All records, which are Less than 1/1/2015 and more than 1/1/2014, were moved to the new partition.

I hope you liked this post and if you know any other interesting way to play with partitions please let me know.

Thursday, October 29, 2015

Cloud, Data Lake .... What Next?

At PASS Summit 2015 had to drink a lot of coffee and I've always looked at my cup bottom to see with hope to see where IT and database industry is currently moving.

The major trends are Cloud and Hadoop, but my curiosity went much further.
When all of us will accomplish going to Big Data in a Cloud what will be next?

At PASS Summit I captured new HOT word, which will be the BUZZ word for the next few years.
That is "DATA LAKE".

What is "Data Lake"?

How do we see our current infrastructure?
We have our application/database on premise. We possibly stretch our data to the Cloud.
And now we are doing collaboration of ALL OUR data in the Cloud, we doing the transformation and produce new instances of the data completely in the Cloud.
All of these databases, data warehouses and data systems in OUR Cloud for OUR company we can call OUR "Data Lake".

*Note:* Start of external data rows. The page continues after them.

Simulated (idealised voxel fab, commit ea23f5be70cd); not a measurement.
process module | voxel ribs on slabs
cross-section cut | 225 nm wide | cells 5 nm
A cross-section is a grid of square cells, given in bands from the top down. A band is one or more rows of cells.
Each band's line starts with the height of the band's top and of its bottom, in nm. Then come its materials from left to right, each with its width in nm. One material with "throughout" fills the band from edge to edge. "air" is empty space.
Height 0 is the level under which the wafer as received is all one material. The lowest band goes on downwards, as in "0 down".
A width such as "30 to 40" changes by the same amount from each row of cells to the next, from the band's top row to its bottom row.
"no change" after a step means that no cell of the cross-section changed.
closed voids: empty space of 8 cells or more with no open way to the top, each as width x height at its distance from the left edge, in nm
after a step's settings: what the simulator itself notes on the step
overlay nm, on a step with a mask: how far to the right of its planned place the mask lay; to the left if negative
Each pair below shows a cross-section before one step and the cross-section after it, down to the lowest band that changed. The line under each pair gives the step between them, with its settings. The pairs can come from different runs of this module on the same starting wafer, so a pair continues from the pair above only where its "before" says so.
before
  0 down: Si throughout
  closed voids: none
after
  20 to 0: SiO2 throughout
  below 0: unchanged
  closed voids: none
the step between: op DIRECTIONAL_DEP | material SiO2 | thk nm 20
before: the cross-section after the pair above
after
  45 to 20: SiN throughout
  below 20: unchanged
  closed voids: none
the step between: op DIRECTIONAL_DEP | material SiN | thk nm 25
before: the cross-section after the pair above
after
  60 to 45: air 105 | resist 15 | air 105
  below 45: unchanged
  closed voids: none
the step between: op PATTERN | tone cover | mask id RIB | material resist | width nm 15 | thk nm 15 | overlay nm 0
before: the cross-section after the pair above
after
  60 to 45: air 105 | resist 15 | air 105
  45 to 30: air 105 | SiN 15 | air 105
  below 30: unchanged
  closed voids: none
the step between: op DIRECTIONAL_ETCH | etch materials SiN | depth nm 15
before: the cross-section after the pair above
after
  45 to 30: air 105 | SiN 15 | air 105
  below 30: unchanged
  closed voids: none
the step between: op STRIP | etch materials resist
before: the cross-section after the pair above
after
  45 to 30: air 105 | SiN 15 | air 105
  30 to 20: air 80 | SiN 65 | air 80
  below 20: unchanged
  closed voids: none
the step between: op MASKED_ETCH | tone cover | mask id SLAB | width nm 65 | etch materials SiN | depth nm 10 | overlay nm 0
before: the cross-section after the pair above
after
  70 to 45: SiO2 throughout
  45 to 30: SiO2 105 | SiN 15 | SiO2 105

That is our current trend, but what next???

Now my coffee starts to play it's role.
We have a Cloud, then we have a Data Lake .... Do you see the pattern?

We have rivers, moving from Lakes to the Ocean!

"Data Ocean" - is it a buzz word from 2020's?

What that will be? Can we think about something which does not exist and completely artificially pictured by caffeinated imagination?

Why not?

What is an Ocean?
That is something, where ALL rivers go and ALL Clouds get their content.
Did you get the Idea?

Companies' Clouds and Data Lakes will collaborate with each other.
For sure it won't be free for one company to use somebody's else data, but that will create completely new servicing industry.

We see beginning of the Data Ocean era now, companies providing data as a service right now via APIs. The perfect example is Google Maps. That is just a little run of a data. In 10-15 years it will spin if not to an entire Ocean, but at least flow as wide as Amazon river.

Friday, September 11, 2015

How many Clustered Indexes you may have?

Have you ever got that question on a job interview?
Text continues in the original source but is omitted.